PostgreSQL Consistency Model: COMMIT or ROLLBACK
Last updated: July 18, 2025
PostgreSQL is an ACID-compliant relational database, which means it guarantees Atomicity, Consistency, Isolation, and Durability. At the heart of this model are transactions, and each transaction has only two possible outcomes:
✅ COMMIT
This means the transaction succeeded.
All changes made during the transaction are permanently written to the database.
PostgreSQL ensures durability: even in the event of a crash, committed changes are safe and will persist.
In the Formance Ledger, a successful transaction means:
Balances are updated.
Logs are inserted.
Any triggers (like hashing) are executed.
Any side effects (e.g., volumes, metadata updates) are finalized.
❌ ROLLBACK
This means the transaction failed or was explicitly canceled.
All operations done during the transaction are undone.
PostgreSQL discards any intermediate state, so no partial updates ever reach the database.
In Formance, if an error occurs (e.g., insufficient funds, validation failure, concurrency conflict), the ledger returns an error to the client, and no changes are committed.
🔢 PostgreSQL Sequences & Gaps in IDs
In PostgreSQL, sequences are used to generate unique identifiers (e.g., for transaction_id or log_id). These sequences are not transactional. That is:
When you request the next value from a sequence (
nextval('sequence_name')), PostgreSQL increments the sequence immediately, outside the current transaction.If the transaction later rolls back, that value is lost forever — it is not reused.
This is by design, because sequences are intended to produce unique, ever-increasing values efficiently without rollback overhead.
If the ledger operation fails and is rolled back, the sequence number is still consumed. The next successful transaction will get a higher ID, resulting in a gap in the sequence.

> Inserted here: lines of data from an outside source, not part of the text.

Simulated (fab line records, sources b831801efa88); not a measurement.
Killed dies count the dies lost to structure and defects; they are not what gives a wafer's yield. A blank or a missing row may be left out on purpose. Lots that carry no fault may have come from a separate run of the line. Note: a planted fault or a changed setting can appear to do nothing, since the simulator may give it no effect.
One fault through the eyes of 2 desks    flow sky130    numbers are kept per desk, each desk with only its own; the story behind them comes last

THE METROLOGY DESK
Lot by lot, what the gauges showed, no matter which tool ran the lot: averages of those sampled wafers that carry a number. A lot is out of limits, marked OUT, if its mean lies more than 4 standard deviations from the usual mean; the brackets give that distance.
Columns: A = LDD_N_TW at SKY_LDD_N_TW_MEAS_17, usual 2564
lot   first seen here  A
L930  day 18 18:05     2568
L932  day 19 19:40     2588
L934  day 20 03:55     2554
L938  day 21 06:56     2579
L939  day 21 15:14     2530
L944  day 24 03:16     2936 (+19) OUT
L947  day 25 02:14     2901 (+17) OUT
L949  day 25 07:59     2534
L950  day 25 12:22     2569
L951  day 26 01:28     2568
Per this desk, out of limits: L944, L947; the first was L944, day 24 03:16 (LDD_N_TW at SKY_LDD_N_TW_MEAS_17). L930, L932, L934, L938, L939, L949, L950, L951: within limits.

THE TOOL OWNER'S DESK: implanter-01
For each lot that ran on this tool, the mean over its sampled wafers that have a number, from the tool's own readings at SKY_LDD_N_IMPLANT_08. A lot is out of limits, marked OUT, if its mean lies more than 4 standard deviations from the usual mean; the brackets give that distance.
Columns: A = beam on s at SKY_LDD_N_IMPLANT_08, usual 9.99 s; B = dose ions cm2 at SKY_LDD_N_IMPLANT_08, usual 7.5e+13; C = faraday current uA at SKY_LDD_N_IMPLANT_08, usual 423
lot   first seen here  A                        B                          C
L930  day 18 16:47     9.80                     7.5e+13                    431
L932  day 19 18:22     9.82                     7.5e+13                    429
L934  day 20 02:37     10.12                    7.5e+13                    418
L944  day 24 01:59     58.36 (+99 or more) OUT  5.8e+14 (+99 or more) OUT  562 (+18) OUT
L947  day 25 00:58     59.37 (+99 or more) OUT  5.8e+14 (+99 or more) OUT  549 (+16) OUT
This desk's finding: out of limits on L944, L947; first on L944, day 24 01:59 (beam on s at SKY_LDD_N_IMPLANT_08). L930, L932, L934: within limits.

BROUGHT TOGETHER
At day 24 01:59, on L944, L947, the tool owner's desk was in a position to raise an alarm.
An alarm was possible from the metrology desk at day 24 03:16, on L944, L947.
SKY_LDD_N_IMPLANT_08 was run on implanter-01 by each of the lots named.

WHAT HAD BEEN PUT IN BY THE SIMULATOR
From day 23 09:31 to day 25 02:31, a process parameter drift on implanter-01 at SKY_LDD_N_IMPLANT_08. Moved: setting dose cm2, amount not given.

🧱 Why This Matters for the Ledger
Because Formance wraps every ledger operation inside a single PostgreSQL transaction, this gives you strong consistency guarantees out of the box:
Guarantee | What It Means in Practice |
Atomicity | Either the whole ledger write succeeds, or none of it does. No partial ledger state. |
Consistency | Ledger rules (e.g., double-entry, balance constraints) are always preserved. |
Isolation | Concurrent transactions do not interfere—thanks to PostgreSQL’s row-level locking and MVCC. |
Durability | Once committed, your ledger data is safe—even in case of crashes or restarts. |
Formance does not need log hashing or extra mechanisms to ensure consistency. That’s already guaranteed by PostgreSQL through its transactional model: either everything is applied, or nothing is.